Tasman Software
Not Known
Utility: Word Processor
ZX Spectrum 48K

Dominic Handy
Chris Bourne

The team at TASMAN SOFWTARE have taken the old favourite Tasword II and moved it onto Microdrive and Opus Disk, adding more commands, more memory and greatly increasing the ease of use. This seemed to me to be a very brave step on the part of TASMAN as they must think that all their prospective customers have Microdrives or disk systems. I can see them getting a bit worried about running out of memory, but all the rest of the latest batch of word processors made it out on cassette in a very useable form .. .

The main text editor loads in one chunk, and the only other drive access you need is for dumping the text to other peripherals (printers, backing storage and so on). As with Tasword II, when you load up you go directly into the text editor, which means you can get down to work straight away.

The text editor at first glance seems the same as Tasword II, but a closer look shows that table markers or tabs are available. These are shown on the switches panel at the bottom of the screen. A PAGE BREAK switch has been added that can be used to reveal on screen how text will be printed a handy facility when it comes to producing the final version of a document. During one-screen formatting, a dotted line is displayed where the page breaks will occur on the printer.

One of the best features of Tasword III is the impressive HELP menu. This shows you every command available at the press of a key, and a quarter of the HELP page can be shown at the top of the screen while you are typing. This is useful for instance if you use printer controls regularly, the graphics symbols which Tasword III uses as printer tokens can be shown in the top quarter of the screen, so you don't forget what does what!

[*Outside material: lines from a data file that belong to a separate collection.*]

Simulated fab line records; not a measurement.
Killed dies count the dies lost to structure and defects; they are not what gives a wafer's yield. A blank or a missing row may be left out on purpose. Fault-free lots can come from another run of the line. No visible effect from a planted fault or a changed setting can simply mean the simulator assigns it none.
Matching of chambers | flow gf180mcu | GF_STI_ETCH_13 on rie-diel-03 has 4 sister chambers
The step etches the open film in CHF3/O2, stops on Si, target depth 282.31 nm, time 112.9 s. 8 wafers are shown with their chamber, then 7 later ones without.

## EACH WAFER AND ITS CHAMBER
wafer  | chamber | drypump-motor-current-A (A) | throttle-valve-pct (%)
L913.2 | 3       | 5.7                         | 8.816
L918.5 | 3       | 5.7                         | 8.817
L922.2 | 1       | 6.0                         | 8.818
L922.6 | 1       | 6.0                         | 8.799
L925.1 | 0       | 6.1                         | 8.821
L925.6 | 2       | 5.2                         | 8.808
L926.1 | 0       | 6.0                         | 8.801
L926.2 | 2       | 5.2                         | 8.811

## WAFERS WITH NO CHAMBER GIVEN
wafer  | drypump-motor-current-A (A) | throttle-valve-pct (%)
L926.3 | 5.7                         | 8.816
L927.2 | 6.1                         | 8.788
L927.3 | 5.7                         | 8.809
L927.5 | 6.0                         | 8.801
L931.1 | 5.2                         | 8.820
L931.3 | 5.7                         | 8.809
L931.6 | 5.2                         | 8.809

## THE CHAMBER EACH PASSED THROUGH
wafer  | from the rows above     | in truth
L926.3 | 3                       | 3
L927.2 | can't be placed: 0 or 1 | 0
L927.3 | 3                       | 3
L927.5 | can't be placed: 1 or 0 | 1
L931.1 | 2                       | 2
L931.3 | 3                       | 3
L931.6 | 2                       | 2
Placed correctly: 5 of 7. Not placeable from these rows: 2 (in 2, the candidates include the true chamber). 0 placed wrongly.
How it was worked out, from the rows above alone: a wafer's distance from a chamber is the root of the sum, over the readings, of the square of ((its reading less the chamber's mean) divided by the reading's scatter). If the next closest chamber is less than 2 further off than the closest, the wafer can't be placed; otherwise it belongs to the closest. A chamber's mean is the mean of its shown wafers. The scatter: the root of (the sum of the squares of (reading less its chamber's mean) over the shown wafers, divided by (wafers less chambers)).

Tasword III only features a few brand new commands, but the old commands of the Tasword II era have been expanded considerably. The most important addition to its array of over sixty commands are the TAB commands: very useful for setting out charts or tables. TABs act rather like TAB STOPS on an ordinary typewriter and are little markers on the screen which the cursor can Jump between. The user can set up any number of character positions between any number of tab stops a very easy process and a definite plus over any other Spectrum word processor I've come across. The other new addition to Tasword III is the expansion of the screen width from 64 characters to 128, which means you can see exactly what your hard copy will look like on the screen, via the very ingenious scrolling of text across the screen.

The cursor movement has been expanded too, and it's possible to jump to the beginning and end of lines, paragraphs and printer pages (via page markers). TASMAN have gone to town on the deleting as well: words, lines, paragraphs, blocks and the plain old character behind the cursor can now be deleted, instead of just the cursor character as in Tasword II. Paragraphs and blocks have to be confirmed before deletion, and lines can be un-deleted, so there's not much chance of you ruining your text accidentally.
A very useful mode, which is missing from most word processors, is the AUTO INSERT mode. This allows the user to write directly into the middle of a piece of text without overwriting the existing text. Full use is made of the keyboard buffer here, as the existing characters have to be scrolled forward on to the next line.

Tasword III features a very comprehensive printer menu which has all the features of Word Manager and more. With all the headers, footers and page number combinations it would be fairly easy to print a simple magazine using Tasword III.

There's a word count in Tasword lit the search and replace option has been speeded up and the cursor speed has also been increased, thus rectifying the main problems with Tasword II. The package offers full value for money, with a word processor, a Tasword A translation program, a Masterfile interpreter, an introduction letter and tutor as well as a simple but very effective data merge file (which can be used instead of Masterfile) included on the cartridge or disk.

There is no doubt about it, to my mind TASMAN have now definitely got the top spot as far as word processors go. With the price of printers and disc drives dropping by the month it's almost worth popping out and getting a system to try it out on. One look at Tasword III will take the words out of your mouth.

User Friendliness: 10
Speed of Operation: 9
Tab Markers: 8
Calculator: n/a
Mail Merge: 8
Find/Replace: 7
Peripheral Compatibility: 8
Printer Options: 8

Screen Line (chars): 64
Printer Line (chars): 128
Word Count: Yes


General Rating:

Not Rated

Screenshot Text

A TASWORD III text file in preparation, with a quarter of the help page lurking at the top of the screen to jog that lazy memory. Note the status line at the bottom of the screen which shows you how the global commands, such as justification and wordwrap, have been set.